The Department's definition of "agricultural stormwater" has also been revised and is consistent with federal law. Agricultural stormwater discharge means a precipitation-related discharge of manure, litter or process wastewater where the manure, litter or process wastewater has been applied in accordance with site specific nutrient management practices that ensure appropriate agricultural utilization of the nutrients in the manure, litter or process wastewater, with site specific conservation practices to control runoff, appropriate testing of manure, litter, process wastewater and soil, and adequate documentation and recordkeeping.
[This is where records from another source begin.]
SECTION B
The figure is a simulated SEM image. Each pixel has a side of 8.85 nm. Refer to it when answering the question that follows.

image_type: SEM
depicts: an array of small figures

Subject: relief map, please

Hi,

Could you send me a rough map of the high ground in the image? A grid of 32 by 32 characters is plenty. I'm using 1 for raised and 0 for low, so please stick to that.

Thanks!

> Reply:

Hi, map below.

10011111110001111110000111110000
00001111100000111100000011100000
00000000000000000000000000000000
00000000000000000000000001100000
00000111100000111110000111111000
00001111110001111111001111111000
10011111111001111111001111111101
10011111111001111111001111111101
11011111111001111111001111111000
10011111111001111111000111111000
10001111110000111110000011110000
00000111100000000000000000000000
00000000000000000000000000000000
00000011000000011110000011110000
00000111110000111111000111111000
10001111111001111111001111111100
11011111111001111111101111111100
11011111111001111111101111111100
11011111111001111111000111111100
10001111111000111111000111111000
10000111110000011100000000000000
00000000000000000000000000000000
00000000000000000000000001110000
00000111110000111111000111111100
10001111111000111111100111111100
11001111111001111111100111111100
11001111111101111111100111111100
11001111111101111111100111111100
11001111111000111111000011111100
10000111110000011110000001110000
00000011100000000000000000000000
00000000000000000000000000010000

Comment: NYSDEC lacks the authority to categorically exempt CAFOs from the SPDES program without assessing whether pollution and/or pollutants will discharge or run into waters of the state from an outlet, a point source or any source which impairs water quality. NYSDEC cannot relieve Medium CAFOs of the obligation to prepare and implement a nutrient management plan and at the same time, presume that such CAFOs will not discharge.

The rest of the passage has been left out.